# Exercise Bike vs. "Real Bike"

How accurately does an exercise bike simulate "real" biking? Are the statistics displayed on the screen realistic?

• What statistics are you referring to? Sep 28, 2015 at 3:08
• I think this depends a lot on which particular machine you're using. Sep 28, 2015 at 7:18
• Stats such as miles traveled, watts generated, avg. pulse, etc.
– JJLL
Sep 30, 2015 at 0:35

If your aim is purely to burn calories, an exercise bike is fine.1

Thought: consider a rowing machine, which is much tougher and burns even more calories.

Regarding the accuracy of calorie calculations: quite simply ALL calorie calculations have a very high margin of error. For instance, if you ride a bike, or indeed go jogging, for X hours, the guess of how many calories burned is very much a guesstimate. Really I'd say the calorie guess on a exercise bike (or a gps watch, or using a formula) is "reasonable".

Regarding the relatively unimportant question of which of an exercise bike versus real biking "burns more calories". At some level of comparison, real biking is more irregular, and hence, burns more calories. (Same with jogging versus treadmill.)

However, exercise bike is a far more consistent exercise experience. If you go out on a real bike (unless you're a real pro, as SeanDuggan suggests) you're messing around a lot: if you sit down on an exercise bike and actually do it for 30 mins, that's 30 real mins of exercise. (Again, consider instead a rowing machine - perhaps alternate each day?)

As long as you stick at it, exercise bike is one of the great basics of aerobic exercise - calorie burning - so sure, go for it.

Your question is quite abrupt so I've attempted to guess at what you're really asking. Cheers

1 (if your aim is to actually "be good and/or fast at bike riding", just forget the exercise bike and ride an actual bike. But I believe this has nothing to do with your question.)

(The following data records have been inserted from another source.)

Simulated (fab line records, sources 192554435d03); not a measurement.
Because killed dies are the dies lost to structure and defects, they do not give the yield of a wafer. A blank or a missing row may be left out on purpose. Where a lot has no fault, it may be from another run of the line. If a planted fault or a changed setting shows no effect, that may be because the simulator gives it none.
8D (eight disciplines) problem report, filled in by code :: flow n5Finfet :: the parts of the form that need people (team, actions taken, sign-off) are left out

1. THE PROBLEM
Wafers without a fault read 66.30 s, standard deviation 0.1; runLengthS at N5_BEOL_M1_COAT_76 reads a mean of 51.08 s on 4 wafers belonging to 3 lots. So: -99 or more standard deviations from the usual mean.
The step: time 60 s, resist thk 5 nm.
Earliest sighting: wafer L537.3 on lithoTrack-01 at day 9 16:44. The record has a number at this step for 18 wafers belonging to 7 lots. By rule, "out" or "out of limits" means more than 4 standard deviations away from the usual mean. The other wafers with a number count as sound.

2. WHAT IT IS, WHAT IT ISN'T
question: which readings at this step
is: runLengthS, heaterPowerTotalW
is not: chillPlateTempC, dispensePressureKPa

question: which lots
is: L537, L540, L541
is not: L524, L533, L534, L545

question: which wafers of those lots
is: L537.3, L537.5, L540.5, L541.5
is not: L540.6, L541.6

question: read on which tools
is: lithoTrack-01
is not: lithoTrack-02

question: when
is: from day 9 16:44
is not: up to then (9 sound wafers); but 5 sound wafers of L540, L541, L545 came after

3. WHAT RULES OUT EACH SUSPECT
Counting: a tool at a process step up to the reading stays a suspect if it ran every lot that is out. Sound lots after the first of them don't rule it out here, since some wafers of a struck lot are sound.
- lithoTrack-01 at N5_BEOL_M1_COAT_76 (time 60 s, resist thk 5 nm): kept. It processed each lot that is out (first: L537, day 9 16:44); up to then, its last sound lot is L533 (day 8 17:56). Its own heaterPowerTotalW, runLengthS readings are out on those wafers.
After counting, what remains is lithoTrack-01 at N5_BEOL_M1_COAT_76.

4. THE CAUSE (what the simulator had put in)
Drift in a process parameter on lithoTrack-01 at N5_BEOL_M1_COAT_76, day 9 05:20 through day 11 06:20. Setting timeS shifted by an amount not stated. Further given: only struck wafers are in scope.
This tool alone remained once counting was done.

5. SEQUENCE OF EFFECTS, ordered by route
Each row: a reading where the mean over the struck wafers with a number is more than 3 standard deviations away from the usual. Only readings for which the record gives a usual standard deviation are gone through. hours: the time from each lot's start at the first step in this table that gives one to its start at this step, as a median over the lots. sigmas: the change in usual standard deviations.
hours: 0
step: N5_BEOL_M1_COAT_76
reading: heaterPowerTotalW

• Thank you JB for your response. I agree with your point that real biking involves additional movements that burn more calories than a stationary bike. Guess it's similar to any simulated activity. No o e would think of giving someone a pilot's license just because they "flew" 50K miles on a simulation. I'll take the stationary bike for what it is--just another type of exercise.
– JJLL
Oct 30, 2015 at 20:43
• if you're just generally trying to get some aerobic exercise. be sure to try a rowing-machine. what you could do is one each day per week: rowing machine, bike machine, jogging on the street. whatever aerobic exercise you do, try and make it minimum 40 mins. Oct 31, 2015 at 12:17
• and don't forget that the overwhelming problem with exercise is IT MAKES YOU HUNGRY. exercise is all good - but it makes you hungry. if your aim is in fact fat loss, that is achieved in one way and one way only: by slashing your carbohydrate intake, consistently, over a period of a year or many years. exercise is good for you BUT IT WILL MAKE YOU MORE HUNGRY, with the danger that you eat more. IF your aim is body fat reduction, be VERY CAREFUL when using exercise. Oct 31, 2015 at 12:20

It's really difficult to say whether the readouts are accurate without reference to the specific readouts and the bike model. However, a few notes:

## Different muscles are used

Bicycling primarily targets the glutes, hamstrings, quadriceps, shins and calves. Stationary bicycles put more strain on your hamstrings due to the need to exert muscular effort to slow the flywheel. There's also less variation of muscles used since you're not turning and you're not dealing with going up and down inclines. That said, you're only going to be seeing significant gains there if you're doing heavy activity, which frankly most people aren't on either an indoor or outdoor bike.

## It's easier to "coast" with an exercise bike

I think we've all experienced this, getting to a particular speed and the flywheel is pushing your feet almost as much as you're pushing the pedals. Compare that to biking outdoors where, unless you're on a decline, you have to keep putting effort into the system to keep it moving.

## Distance traveled and speed tend to be accurate, but calories burned may not be

Speed and distance are essentially a function of rotational speed of the wheel and its diameter. So yes, outside of flywheel coasting, the speed at which you're turning the pedals probably does work out to that speed, and maintaining that speed for a given time will model the distance. Calories are more tricky. First of all, they're generally based on a formula that combines your height, weight, and age, so it's an estimate from the start. Secondly, most exercise machines don't subtract resting metabolic rate, so the figures look slightly more impressive than they are. You burn about 130 calories per hour just sitting at your desk, 180 per hour if standing. A moderate pace on the bike burns about 490 calories per hour. The machines will be indicating the highest figure they can, generally including a chunk of your resting rate. That said, it's not that uncommon for "calories burned" to be listed that way in general, so the machines aren't terribly deceptive there.

• Regarding "distance travelled", some exercise bikes have adjustable resistance. So while the distance itself might be correct, it's comparable to biking downhill/uphill or with headwind/tailwind , depending on the setting. Just thought I'd mention that.
– user8119
Sep 28, 2015 at 17:36
• Thank you both for the formation. I'm going to the gym tomorrow, I'll check out the resistance feature.